US, China Take Action on Climate Change

China Business Review (Archive Only) Lauren Dodillet

US President Barack Obama and Chinese President Xi Jinping announced a US-China agreement to limit greenhouse gas emissions last Wednesday, wrapping up two days of bilateral meetings after the Asia-Pacific Economic Cooperation (APEC) summit. The deal pledges that the world’s two largest greenhouse gas emitters will take steps to decrease emissions by 2030.

According to the Washington Post, the United States will cut emissions to 26-28 percent below 2005 levels by 2025. Xi likewise committed to curbing emissions, increasing non-fossil fuels to 20 percent of China’s total energy usage, and capping his country’s greenhouse gas emissions by 2030, if not sooner.

This plan presents obstacles on both homefronts. Stateside, Obama must work with the Environmental Protection Agency to maneuver around the new Republican-dominated Congress, which has spoken out against the agreement and against a climate action plan that would cut carbon emissions for power plants. The agreement also means doubling the pace of current pollution reduction in the United States.

For China—where a new coal plant is opened every ten days and energy demands continue to soar—the plan means adding 800 to 1000 gigawatts of nuclear, solar, and other alternative energy sources to its power grid by 2030. The needed wattage is higher than that produced by all the coal plants in China combined—and it is nearly equal to the total energy output of the United States, reports the Post.

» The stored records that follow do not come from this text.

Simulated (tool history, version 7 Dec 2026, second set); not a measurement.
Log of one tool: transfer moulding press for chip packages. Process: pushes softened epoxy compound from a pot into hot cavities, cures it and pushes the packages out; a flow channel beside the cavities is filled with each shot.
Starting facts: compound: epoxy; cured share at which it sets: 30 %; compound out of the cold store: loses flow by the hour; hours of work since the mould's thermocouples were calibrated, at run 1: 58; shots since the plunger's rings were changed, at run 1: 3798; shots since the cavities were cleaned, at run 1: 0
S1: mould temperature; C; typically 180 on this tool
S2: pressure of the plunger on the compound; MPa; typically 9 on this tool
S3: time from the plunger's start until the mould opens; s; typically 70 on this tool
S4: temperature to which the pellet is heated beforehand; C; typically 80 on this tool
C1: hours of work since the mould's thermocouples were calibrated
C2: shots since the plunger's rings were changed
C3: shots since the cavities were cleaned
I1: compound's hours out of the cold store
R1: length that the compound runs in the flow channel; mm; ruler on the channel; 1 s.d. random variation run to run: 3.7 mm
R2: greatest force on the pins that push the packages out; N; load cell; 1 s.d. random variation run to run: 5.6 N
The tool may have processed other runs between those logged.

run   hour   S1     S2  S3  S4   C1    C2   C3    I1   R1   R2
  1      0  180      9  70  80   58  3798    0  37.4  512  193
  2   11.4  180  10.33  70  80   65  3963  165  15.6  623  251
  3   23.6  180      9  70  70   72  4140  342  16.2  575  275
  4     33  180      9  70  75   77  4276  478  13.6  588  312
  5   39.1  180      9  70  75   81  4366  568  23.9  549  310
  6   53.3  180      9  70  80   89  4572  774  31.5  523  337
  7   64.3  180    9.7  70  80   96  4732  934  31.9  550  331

With the ambitious deal receiving praise from global policymakers, the world’s two largest economies hope to inspire other countries to take on more drastic climate change policies at the 2015 Climate Change Conference in Paris. The European Union has already committed to a 40 percent reduction in emissions by 2020, but many other regions have yet to follow suit. Developing countries like Nigeria have called climate change a developed world problem, saying it is up to the developed world to solve.

It remains to be seen whether China can coax developing countries—which have long looked to it as a model for their own development—to commit to similar measures by the conference, held in December of next year. Likewise, with only two years left in his presidency, it will be a tough challenge for the Obama administration to implement his plan in a way that cannot be easily dismantled by his successor.